KWHB

KWHB
Tulsa, Oklahoma
United States
Branding KWHB TV-47
Channels Digital: 48 (UHF)
Virtual: 47 (PSIP)
Subchannels 47.1 LeSEA
Affiliations LeSEA
Owner LeSEA Broadcasting Corporation
(LeSEA Broadcasting of Tulsa, Inc.)
First air date 1985
Call letters' meaning World
Harvest
Broadcasting
Former callsigns KTCT (1985–1986)
Former channel number(s) Analog:
47 (UHF, 1985–2009)
Former affiliations independent (1985–1995)
The WB (1995–1999)
Transmitter power 29 kW
Height 460 m
Facility ID 37099
Transmitter coordinates 36°1′14.9″N 95°40′31.7″W / 36.020806°N 95.675472°W
Licensing authority FCC
Public license information: Profile
CDBS
Website www.kwhb.com

KWHB, virtual channel 47 (UHF digital channel 48), is a LeSEA owned-and-operated television station located in Tulsa, Oklahoma, United States. The station is owned by the LeSEA Broadcasting Corporation. KWHB maintains studio facilities located on South Memorial Drive (just east of the Chimney Hills addition) in southeastern Tulsa, and its transmitter is located near South 273rd Avenue East and the Muskogee Turnpike (near Broken Arrow) in southeastern Tulsa County. On cable, the station is available on Cox Communications channel 7.

History

The station first signed on the air in 1985 as KTCT (the callsign is believed to stand for "Tulsa Christian Television"); originally operating as a religious independent station, it was founded by Coit Drapery and Cleaners, Inc. Channel 47's initial schedule consisted of Christian programming from the PTL Satellite Network, including shows such as The PTL Club, Heritage Village USA and 100 Huntley Street, as well as programs from televangelists such as Kenneth Copeland, Jerry Falwell, Jimmy Swaggart and Richard Roberts.
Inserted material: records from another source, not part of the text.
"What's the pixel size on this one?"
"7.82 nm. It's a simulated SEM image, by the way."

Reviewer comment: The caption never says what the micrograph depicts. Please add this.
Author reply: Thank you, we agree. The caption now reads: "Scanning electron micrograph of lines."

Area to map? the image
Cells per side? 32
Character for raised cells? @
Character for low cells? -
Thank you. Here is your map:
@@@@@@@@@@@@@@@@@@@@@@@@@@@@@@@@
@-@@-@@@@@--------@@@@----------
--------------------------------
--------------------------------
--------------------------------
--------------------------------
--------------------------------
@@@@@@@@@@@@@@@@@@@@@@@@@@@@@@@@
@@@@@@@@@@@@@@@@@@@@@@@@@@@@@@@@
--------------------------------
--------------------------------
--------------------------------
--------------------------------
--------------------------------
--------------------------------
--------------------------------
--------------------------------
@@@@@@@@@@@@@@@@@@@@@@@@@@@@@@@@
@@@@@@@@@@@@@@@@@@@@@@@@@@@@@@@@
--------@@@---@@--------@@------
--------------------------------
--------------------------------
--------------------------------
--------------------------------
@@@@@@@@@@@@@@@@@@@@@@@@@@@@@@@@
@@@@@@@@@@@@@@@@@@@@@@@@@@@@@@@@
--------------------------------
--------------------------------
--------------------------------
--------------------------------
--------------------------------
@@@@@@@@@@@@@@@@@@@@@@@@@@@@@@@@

KTCT suffered from financial problems early on, and reduced its programming schedule to approximately six hours a day by that winter; the station was put up for sale thereafter. Coit Drapery and Cleaners wanted to sell the station to a Christian religious broadcast ministry. Soon after, South Bend, Indiana-based LeSEA Evangelistic Ministries (also known as World Harvest Ministries), headed by the late Lester Sumrall and his sons, announced that it would purchase the station. After the LeSEA acquisition was finalized in 1986, the station changed its callsign to KWHB; it initially retained some PTL programming and added shows such as The 700 Club, LeSEA Alive, Lester Sumerall Teaches and televangelism programs from pastors such as Dwight Thompson. By 1987, KWHB also added secular family-oriented entertainment programming on weekday afternoons between 2:00 and 7:00 p.m. and from 9:00 a.m. to 6:00 p.m. on Saturdays, and began accepting traditional commercial advertising during secular programming hours.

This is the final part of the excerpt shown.